CPSC 343 Course Information

On this page:


Course Description and Objectives

Catalogue description:

Computer databases are used to store, organize, and retrieve large collections of information. This course introduces the theory and practice of relational databases and relational database management systems (RDBMS). Topics include data modeling and database design, query languages (SQL), and elements of RDBMS implementation such as file structure and data storage, indexing, and query evaluation. Additional topics may include Web-based access to databases, transaction management, reliability, security, and object-oriented databases.
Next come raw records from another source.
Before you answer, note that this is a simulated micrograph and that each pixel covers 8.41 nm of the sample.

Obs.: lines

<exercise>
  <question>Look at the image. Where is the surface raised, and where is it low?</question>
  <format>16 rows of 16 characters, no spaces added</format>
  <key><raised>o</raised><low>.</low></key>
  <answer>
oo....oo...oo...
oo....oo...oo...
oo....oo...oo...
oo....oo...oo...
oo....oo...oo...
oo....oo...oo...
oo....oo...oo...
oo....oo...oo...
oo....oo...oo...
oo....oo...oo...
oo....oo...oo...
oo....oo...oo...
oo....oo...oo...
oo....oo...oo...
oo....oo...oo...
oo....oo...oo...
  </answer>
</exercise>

This course, like many of the other 300- and 400-level computer science courses, explores a particular subdiscipline of computer science. Many aspects of modern society and commerce involve the management of large quantities of data, so databases are a crucial component of computer systems. Furthermore, the study of database systems brings together many areas of computer science (theory, data structures, algorithms, parallel computing, user interfaces, and more); it is particularly nice as an application of theoretical computer science topics.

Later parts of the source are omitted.